In a European Journal of Information Systems article, the assistant professor of management information systems goes beyond social and cognitive aspects of technology sensemaking to explore the effect of technology design on how people understand it.
Mostafa Mesgari, an assistant professor of management information systems in the Martha and Spencer Love School of Business, reviews more than two decades of organization and technology sensemaking research and discusses its shortcomings in a recent article published in the European Journal of Information Systems, the official publication of the Operational Research (OR) Society.
In “Critical review of organisation-technology sensemaking: towards technology materiality, discovery, and action,” Mesgari and co-author Chitu Okoli, an associate professor at SKEMA Business School, synthesize current research on how people understand and react to new technology. They highlight the importance of the phenomenon by exemplifying how users’ sensemaking of new technology results in millions of dollars of failed Information Technology projects every year. Their synthesis of existing research reveals that while we know so much about how people’s cognitions and their social interaction shape their perception of new technology, there is very little known on how the design of the technology itself affects such perceptions. Their study discusses a data-driven ecological approach consistent with the tenets of critical realism that can address some of the existing shortcomings.
The article’s abstract:
“More than two decades of sensemaking research has brought thorough knowledge of how people understand organisational phenomena and attach meaning to them. This stream of research explores varied social and cognitive aspects of the process in the context of organizations and information technology (IT). However, such a large body of literature exhibits some significant shortcomings: there is a lack of IT materiality; a neglect of the discovery aspect of perception; and a lack of action orientation. So, there is limited understanding of the role that the material artefact plays in shaping users’ sensemaking of new IT, as well as how users’ actions affect their sensemaking. Moreover, while the literature mostly focuses on sensemaking as the creation of new meanings to rationalise user experiences, it neglects the discovery aspect of sensemaking that refers to perception of the meaning already available. To address these issues, this article provides a thorough review of the literature on organisation-technology sensemaking and synthesises our current understanding of the phenomenon. It then analyses the major shortcomings in our knowledge and highlights the need to address those shortcomings. It subsequently discusses an ecological approach consistent with the tenets of critical realism that can address some of the existing shortcomings.”

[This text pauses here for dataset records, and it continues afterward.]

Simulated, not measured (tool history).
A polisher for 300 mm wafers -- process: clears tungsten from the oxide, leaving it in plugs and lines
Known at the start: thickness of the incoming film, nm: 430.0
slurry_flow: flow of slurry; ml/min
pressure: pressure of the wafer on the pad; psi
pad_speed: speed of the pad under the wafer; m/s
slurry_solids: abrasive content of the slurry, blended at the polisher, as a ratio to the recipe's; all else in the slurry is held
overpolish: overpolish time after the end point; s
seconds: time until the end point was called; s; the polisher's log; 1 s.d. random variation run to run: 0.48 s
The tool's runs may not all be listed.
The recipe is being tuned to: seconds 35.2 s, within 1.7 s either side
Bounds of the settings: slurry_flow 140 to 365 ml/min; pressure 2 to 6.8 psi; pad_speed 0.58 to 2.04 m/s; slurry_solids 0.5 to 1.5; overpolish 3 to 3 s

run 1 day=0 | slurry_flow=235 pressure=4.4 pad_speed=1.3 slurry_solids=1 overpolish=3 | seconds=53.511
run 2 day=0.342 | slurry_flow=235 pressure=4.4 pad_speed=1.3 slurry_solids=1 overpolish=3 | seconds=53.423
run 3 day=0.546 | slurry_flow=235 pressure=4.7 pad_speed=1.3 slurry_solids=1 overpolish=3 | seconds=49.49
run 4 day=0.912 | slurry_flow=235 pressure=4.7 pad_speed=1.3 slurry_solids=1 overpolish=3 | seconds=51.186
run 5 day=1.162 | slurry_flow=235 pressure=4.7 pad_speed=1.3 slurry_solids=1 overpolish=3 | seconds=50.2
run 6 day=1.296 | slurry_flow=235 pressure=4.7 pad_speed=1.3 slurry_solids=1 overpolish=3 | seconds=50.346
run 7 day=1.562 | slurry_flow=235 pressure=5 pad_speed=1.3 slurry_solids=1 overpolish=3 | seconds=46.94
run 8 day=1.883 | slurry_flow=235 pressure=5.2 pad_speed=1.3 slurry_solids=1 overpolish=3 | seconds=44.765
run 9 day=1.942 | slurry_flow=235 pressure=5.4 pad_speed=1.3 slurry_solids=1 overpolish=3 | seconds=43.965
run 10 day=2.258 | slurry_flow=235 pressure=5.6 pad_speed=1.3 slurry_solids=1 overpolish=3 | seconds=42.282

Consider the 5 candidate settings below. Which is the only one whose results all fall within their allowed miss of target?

Mesgari joined Elon’s faculty in 2016 after earning his doctoral degree from the John Molson School of Business at Concordia University, Montreal. His research focuses on how users interact with information systems and how it affects individual and business performance. His work has appeared in leading peer-reviewed outlets, including IEEE Transactions on Software Engineering, Journal of the Association for Information Science and Technology, and Information Processing & Management.